Sunday morning we woke up at 3:30 and hopped in an old school Land Cruiser to make our way up the mountain. Before we got in the car, there were again vendors selling their usual wares, but now selling those surgical-like masks that people wear when they're sick or have Bird Flu. All I thought was, "What? Really?" I would later regret my casual walk by the surgical masks en route to the car. Considering we were as far up as one could go without these 4X4's, the drive only took maybe 15 minutes. On the dusty road we passed people on foot and horses bringing people up. Once we arrived as far as we could go, we had to get out and walk the rest of the way. The walk up consisted of a windy, dusty path, full of people and horses carrying those up who couldn't/didn't want to walk. After you got to a certain point, the horses couldn't go any further and there were stairs to climb the rest of the way. It was a brutal climb because everyone and the horses were kicking up so much dust - I finally realized what the masks were for. I later realized that this dust was actually ash from Bromo. I immediately had dust in my nose and my mouth and I could feel it between my toes.

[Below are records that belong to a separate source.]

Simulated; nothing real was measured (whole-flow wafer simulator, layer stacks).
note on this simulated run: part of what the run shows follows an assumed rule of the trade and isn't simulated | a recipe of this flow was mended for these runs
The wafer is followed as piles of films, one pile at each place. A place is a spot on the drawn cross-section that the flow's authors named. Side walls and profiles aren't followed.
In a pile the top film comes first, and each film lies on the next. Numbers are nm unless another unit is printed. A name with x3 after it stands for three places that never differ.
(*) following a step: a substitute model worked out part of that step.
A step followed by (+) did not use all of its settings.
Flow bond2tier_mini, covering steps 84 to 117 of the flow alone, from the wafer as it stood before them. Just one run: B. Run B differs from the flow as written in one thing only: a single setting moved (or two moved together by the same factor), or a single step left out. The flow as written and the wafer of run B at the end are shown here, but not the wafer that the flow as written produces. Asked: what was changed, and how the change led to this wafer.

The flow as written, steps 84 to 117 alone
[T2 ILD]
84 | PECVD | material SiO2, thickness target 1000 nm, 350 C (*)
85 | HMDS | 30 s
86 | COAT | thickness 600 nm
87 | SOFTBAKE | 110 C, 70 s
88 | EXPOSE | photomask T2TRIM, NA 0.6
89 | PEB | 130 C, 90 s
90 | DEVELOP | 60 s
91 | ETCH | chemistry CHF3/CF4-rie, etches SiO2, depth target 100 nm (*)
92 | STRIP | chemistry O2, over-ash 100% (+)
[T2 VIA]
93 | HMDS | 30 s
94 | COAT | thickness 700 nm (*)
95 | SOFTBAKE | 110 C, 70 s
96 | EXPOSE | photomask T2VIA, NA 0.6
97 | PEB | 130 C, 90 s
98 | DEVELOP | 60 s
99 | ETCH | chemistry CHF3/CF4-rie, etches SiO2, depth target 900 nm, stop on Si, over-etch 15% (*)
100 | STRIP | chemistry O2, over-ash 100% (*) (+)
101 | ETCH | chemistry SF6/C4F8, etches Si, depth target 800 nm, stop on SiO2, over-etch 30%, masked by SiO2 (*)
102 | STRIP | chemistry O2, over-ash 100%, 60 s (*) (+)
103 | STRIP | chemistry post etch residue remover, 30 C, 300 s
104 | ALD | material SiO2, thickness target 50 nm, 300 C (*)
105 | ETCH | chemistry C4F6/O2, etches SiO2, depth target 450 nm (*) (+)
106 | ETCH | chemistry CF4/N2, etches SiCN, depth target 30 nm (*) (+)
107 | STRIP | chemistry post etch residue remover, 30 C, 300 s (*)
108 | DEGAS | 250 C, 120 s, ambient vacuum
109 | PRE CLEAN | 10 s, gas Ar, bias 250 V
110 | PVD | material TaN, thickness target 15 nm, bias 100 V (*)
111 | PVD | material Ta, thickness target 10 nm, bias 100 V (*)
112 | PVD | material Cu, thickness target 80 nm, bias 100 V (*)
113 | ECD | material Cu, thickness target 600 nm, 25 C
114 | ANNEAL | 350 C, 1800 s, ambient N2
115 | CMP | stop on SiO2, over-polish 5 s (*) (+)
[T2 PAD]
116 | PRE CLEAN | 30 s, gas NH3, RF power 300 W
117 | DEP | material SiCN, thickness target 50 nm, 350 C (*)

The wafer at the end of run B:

When we finally got to the top, it was maybe 4:00 AM and pitch black, with nothing to see or do but wait. Isti wasn't able to make it up, so I went with some random guy who happened to stop at the same time we stopped and she said she couldn't continue. As usual, big mistake. The only good/use that this guy was was telling me which direction the volcano was, otherwise, I would have been staring at the side of the mountain waiting for some excitement. The bad thing was that he thought I was his best friend and was clinging to me like a fly. At one point, these two women from Korea were trying to take self photos and I offered to take their photo in exchange for them taking mine. As I posed for the photo, this guy jumped into the photo, as you'll see below. I'm too nice and too worried about looking like an obnoxious American to have pushed him off the ledge, though the thought was there. Anyway...as the sun rose, I tried to take some photos of the gorgeous landscape, the mountain side below and some other mountains in the distance. The cool thing though was once the sun rose enough that we could see the volcano and the ash coming out of it, everyone was captivated. Over the next hour or so that I spent on this mountainside watching the volcano, it "erupted" 2 or 3 times, which was pretty cool. Each time the ash cloud formed a new shape before it dissipated. Another volcano, in the distance also emitted a small cloud of ash, as if to try and steal the show from Bromo.
After awhile I started my way down to meet Isti and continue back to the hotel. I was told that the price we paid included a trip to the Sea of Sand, that surrounded the base of the volcano, but that since the volcano was active that we couldn't walk up to the top. Whoa, who said anything about walking to the top? I had no idea that was even an option. The Sea of Sand didn't sound to thrilling, but we went anyway and started walking toward Bromo. Turns out that people were walking up to the lip of the volcano and once the guide and I started walking I was ready to go to the top! In the end, we wound up not walking all the way up and instead turned around to go back to the hotel.